The Government of the Balearic Islands has pledged to declare the Illa de l’Aire as a marine reserve. Marine reserves are protection tools that serve to act as fisheries management tools both to allow fish populations to recover and to conserve the marine environment. In this sense, the waters surrounding the Illa de l’Aire constitute an area of high value in marine resources, not only for its diversity but also for the posidonia meadows, in danger of extinction. The survival of fishing in Menorca requires good conservation of marine resources and rational exploitation.
It is many years since a marine reserve was declared in Menorca in the Southeast area of the island, long before Menorca was declared a Biosphere Reserve by UNESCO in 1993. The new marine reserve of the Illa de l’Aire that the Government is proposing will extend from Biniancolla to S’Algar with a protected area that will reach 592.26 hectares.
The area, that is proposed in its entirety, will prohibit all extractive activity, and as a marine reserve will have specific regulations for the area. Within this delimitation, ten caves will be included, of which two are already classified as very vulnerable.
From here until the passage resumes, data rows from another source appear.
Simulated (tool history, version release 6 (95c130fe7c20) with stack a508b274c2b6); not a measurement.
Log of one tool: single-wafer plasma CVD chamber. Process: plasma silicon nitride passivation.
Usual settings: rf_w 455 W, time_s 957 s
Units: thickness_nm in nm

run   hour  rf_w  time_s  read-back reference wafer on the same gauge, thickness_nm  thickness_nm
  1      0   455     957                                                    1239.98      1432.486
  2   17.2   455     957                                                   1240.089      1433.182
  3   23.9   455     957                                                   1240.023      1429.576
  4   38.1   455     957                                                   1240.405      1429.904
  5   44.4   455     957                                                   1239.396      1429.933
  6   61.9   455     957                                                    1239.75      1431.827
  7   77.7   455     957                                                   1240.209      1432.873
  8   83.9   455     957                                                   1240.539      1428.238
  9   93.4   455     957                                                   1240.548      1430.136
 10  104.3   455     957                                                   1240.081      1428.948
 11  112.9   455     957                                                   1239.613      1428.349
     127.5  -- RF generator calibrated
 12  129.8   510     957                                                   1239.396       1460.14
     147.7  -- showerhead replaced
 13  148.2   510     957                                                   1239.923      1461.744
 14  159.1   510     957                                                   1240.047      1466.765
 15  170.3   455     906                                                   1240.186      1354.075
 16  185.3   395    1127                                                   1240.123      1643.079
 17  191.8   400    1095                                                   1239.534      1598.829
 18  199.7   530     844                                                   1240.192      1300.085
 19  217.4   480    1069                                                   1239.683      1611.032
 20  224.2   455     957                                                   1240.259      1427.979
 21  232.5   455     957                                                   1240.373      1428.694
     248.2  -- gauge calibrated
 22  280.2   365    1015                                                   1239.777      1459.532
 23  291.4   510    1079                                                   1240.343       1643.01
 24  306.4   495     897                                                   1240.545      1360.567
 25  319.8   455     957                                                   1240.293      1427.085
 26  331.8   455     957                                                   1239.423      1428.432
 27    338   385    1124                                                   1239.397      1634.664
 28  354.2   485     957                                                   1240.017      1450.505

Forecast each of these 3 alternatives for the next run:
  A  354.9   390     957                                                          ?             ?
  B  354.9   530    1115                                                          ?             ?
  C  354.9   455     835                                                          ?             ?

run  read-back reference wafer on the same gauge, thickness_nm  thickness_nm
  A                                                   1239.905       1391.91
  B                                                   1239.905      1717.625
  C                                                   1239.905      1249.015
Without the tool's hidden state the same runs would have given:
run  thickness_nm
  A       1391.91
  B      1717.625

It will be the second marine reserve in Menorca following the example of the one in northern Menorca, which was created in 1999 with the same objective. Specifically, it includes the waters distributed between Cap Gros, Illa des Porros and Punta des Morter, and there are three areas of different levels of protection. First, an integral reserve, which goes from Pla de Mar to Cala Barril, where any type of fishing or extraction of flora and fauna is prohibited. Then, a second zone of special protection that occupies part of the Bay of Fornells, where only professional fishermen can fish. And a third zone, which covers the rest of the reserve, where the public can fish with special licence.